As he concluded his first visit to the United States as Nigeria's president, Muhammadu Buhari used an appearance on the last day of his tour to slam a major American human rights law for hamstringing his government's fight against the Islamist militant group Boko Haram — suggesting in effect that the law benefited the terrorist insurgency.
Buhari's meetings earlier this week with US President Barack Obama and Secretary of State John Kerry garnered headlines, but the remarks he delivered on Wednesday at an event sponsored by the US Institute for Peace (USIP) provided a controversial twist. He focused on a range of issues, particularly his nation's national security.
"We are confident that we will defeat terrorism in our country and region, because we have the will to win this fight," said the 72-year-old leader, who took office in May after becoming the first opposition candidate in the country's history to beat out an incumbent in a democratic election.
While explaining that Nigeria would focus on mobilizing the maximum capacity for combating terrorism while keeping local communities safe, Buhari offered up heavy criticism of the "Leahy Law" — US legislation introduced in 1997 that blocks military aid to foreign security units that abuse human rights.
Buhari asserted that the "blanket application" of the law against Nigeria was based on "unproven allegations of human rights violations." The former military dictator, who previously ruled Nigeria in the 1980s, claimed that this had created an inability to secure weapons and equipment needed to carry out the fight against Boko Haram.
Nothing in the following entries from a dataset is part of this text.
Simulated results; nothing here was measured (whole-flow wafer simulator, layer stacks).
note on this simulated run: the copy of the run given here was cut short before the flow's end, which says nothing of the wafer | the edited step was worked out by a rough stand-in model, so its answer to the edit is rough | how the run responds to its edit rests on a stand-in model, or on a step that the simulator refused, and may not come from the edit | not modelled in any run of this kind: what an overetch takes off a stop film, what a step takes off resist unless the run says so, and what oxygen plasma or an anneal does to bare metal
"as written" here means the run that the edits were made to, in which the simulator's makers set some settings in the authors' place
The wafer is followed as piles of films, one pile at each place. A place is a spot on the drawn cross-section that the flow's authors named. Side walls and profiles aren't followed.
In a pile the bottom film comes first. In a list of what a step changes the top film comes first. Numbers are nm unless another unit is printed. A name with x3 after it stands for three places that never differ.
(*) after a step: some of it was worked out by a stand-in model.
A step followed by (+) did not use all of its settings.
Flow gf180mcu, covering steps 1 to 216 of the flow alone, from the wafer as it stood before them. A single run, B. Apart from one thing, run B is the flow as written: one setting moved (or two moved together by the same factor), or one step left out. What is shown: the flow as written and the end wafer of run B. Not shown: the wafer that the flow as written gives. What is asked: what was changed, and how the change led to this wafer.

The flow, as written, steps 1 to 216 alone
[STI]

"Our forces have remained largely impotent because they do not possess the appropriate weapons and technology which they could have had, had the so called human rights violations not been an obstacle," Buhari said during a discussion hosted by Johnnie Carson, a senior advisor to Obama and former State Department official.
"Unwittingly — and I dare say unintentionally — the application of the Leahy Law amendment by the US government has aided and abetted the Boko Haram terrorist group in the prosecution of its extremist ideology and hate, the indiscriminate killings and maiming of civilians, in raping of women and girls, and other heinous crimes," he added, calling on the US Congress to loosen the application of the law in Nigeria.
Under the law, when a foreign government requests funds for security support, the State Department must vet the case. In 2012, for example, more than 160,000 cases went through the vetting process, but only one percent of them were rejected outright, while another nine percent were suspended.
Though the law can restrict US government aid to foreign countries for military support, it does not prevent a country from purchasing weapons from US companies with its own funds.
The decision to apply the law to military units in Nigeria was largely informed by human rights abuses allegedly carried out by elements of its security forces, arising especially from its effort to defeat Boko Haram. In testimony before the Foreign Affairs Subcommittee on Africa, Human Rights Watch's Washington Director Sarah Margon called abuse on the part of security forces in Nigeria "deeply systemic."
Buhari's remarks received a mixed reaction, with some observers noting that Nigeria's difficulty in addressing the menace of Boko Haram has less to do with military hardware — of which they say it has plenty — than it relates to pervasive corruption within its command structure. The implication is that Buhari, who recently dismissed his four defense chiefs, was trying to deflect attention from a problem of leadership and misconduct by stressing a need for equipment.
Watch the VICE News documentary The War Against Boko Haram:
Human rights advocates have characterized Buhari's rhetorical gambit as a serious misstep, insisting that application of the Leahy Law is a crucial tool for stemming abuses.
"Criticism of the Leahy Law was totally off the mark," Jeffrey Smith, an official at the nonprofit RFK Human Rights who attended the USIP event, told VICE News. "Training abusive security forces in Nigeria, or anywhere else in the world for that matter, is wholly counterproductive, and the Leahy Law is a key instrument that is used to prevent that."
Besides taking a swing at the Leahy Law, Buhari discussed the importance of fostering employment opportunities for Nigeria's youth as well as the need to boost transparency. Smith said that the Nigerian president seemed steadfast in his commitment to improve the Nigerian economy and end the runaway corruption that has plagued the government.
"Buhari's strong rhetorical commitment to multiparty democracy as the best form of governance, which he repeatedly echoed during his remarks, was a very positive indication of his priorities and overall governing philosophy," Smith said.
As the Nigerian leader wraps up his second month in office after a peaceful transition of power from his predecessor Goodluck Jonathan, which many feared would not go smoothly, Buhari highlighted this success.
"All those who predicted the worst possible post-election scenarios for Nigeria missed the mark by very wide margins, because the premises upon which the narratives were based were simply wrong," he said.